Still thinking about these speakers and what their impact is going to be, both on me personally, and on our industry and audiophiles in general.
Although the speakers had numerous problems (speakers did not dissapear in any way, horn resonances and reflections along with buzzing and dullness in the subwoofer and no real highs to speak of) they did some things so very, very well that it makes me wonder…
These speakers were one of the very few (two?) horn speakers that do not have offensive, to me, horn colorations. They reproduced transients in their target frequency range effortlessly. These kind of REALISTIC (not overly exaggerated, not compressed and muffled) transient details we have heard only with the best speakers: Marten Design Coltranes, Kharma Midi Grandes (with the Tenors), and the Acapellas can do this – usually requiring very careful amplifier pairing and it comes off not quite as effortlessly – often with more of a ‘the speaker is gripped really hard by the amp’ sound. The SPACE aorund the microdynamics was awesome. The timbre was very, very rich. The sound was very big and open (somewhat an artifact of the nearfield listening position).
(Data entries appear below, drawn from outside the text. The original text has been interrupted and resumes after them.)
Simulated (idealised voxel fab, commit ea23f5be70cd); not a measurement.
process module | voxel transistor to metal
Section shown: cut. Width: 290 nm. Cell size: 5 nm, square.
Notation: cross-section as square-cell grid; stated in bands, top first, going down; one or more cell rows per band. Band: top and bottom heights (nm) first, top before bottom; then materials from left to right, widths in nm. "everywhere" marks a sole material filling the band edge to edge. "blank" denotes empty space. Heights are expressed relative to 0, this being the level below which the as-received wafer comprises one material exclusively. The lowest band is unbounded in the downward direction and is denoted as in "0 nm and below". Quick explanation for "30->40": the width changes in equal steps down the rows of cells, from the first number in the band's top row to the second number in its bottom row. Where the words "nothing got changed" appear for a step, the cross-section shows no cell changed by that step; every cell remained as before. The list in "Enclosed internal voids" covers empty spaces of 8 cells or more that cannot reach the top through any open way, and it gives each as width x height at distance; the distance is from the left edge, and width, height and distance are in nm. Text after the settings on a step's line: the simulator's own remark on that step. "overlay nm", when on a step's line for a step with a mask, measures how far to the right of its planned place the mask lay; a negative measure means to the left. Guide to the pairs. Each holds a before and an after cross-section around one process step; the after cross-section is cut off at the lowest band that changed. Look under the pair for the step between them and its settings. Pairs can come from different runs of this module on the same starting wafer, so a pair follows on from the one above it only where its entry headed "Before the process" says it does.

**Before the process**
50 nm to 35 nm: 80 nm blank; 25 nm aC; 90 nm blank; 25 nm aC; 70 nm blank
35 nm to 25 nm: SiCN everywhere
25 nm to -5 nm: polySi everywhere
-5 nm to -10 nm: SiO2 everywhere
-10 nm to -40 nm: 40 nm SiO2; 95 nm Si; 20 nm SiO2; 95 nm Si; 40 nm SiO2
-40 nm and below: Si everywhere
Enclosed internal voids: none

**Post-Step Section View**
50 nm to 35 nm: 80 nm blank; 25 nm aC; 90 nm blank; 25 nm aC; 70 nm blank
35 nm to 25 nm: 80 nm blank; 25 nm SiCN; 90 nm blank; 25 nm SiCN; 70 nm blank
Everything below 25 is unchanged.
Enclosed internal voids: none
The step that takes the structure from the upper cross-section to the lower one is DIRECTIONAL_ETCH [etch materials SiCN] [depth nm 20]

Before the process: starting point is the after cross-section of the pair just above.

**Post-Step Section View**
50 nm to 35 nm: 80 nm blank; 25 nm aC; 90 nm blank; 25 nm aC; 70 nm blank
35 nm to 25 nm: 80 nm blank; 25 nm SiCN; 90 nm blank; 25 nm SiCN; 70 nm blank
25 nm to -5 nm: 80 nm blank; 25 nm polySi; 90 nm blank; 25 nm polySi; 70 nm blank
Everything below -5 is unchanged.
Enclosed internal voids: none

So, did you notice that I am describing sounds and not music? Nothing about whether a piano sounds like a piano, whether sounds were properly positioned and imaged in a realistic soundstage (it was not too bad, as Radiohead Amnesiac played back well and that first track stresses this exact thing, amoung others….:-)), whether the dynamics was balanced between the quiet sections and the loud, etc. etc. etc. Whether these are done well, poorly, or excellently, I cannot answer given the extreme nearfield listening position and because I was, addmittedly, hypnotized by other aspects of the sound at the time of listening.
A Mythical Commercial-Quality Speaker Built Using Cogent Hardware and Designs
Will audiophiles like and buy such speakers? Their ease of drivability with even modest sized amps and their kick-ass dynamics seems to be a win win situation. The problems as I see it are the lows, the highs, and the appearance.
The lows at CES were produced by a very large folded horn subwoofer. This configuration will just not be acceptable to most people. So integration with a common standalone subwoofer would be required. It would also be great if the Cogent speaker went down to 30 Hz. so that the speaker could stand-on-its-own without requiring a subwoofer but this may be impossible while still keeping the rest of the frequencies pristine.
The highs were absent; as I understand it everything above 10K Hz was left to the listener’s imagination. One of the numerous super tweeters, for example the Corona plasma tweeeter, could, however, be paired with the Cogent horns to provide the necessary high frequencies.
The appearance, which is already quite good and certainly better than all of the GOTO and ALE horns I could find on the net, is still not as livingroom friendly as most people would probably prefer. But a little work on the paint job, using a composite material instead of wood for the construction, a nice veneer, and perhaps adding a little curvature to both strengthen the horn to minimize resonances and to minimize those reflections of sounds off of the room back to the horn and then back to the listener’s ears.
So here we then have a speaker that uses 3 different technologies, each the best at reproducing music in its frequency range. Integrating these different technologies into a seemless whole will take work and genius. Sound familiar?
These will also be expensive. Figure a minimum of $50K for the horns (it costs $32K for the drivers alone), $5K for the subwoofer, and $5K for a super-tweeter. $60K is expensive – and a speaker this expensive will probably require a dealer network, so add some on top of the $60K for that.
So, the answer to my question – will this be really popular with audiophiles, is I do not know (I know, all this and I cop out at the end. The real answer is yes, for some audiophiles, yes. But Wilson Audio does not need to get too worried yet). There are a lot of weird speakers out there in the $60K to $100K range – with a lot less potential than this one.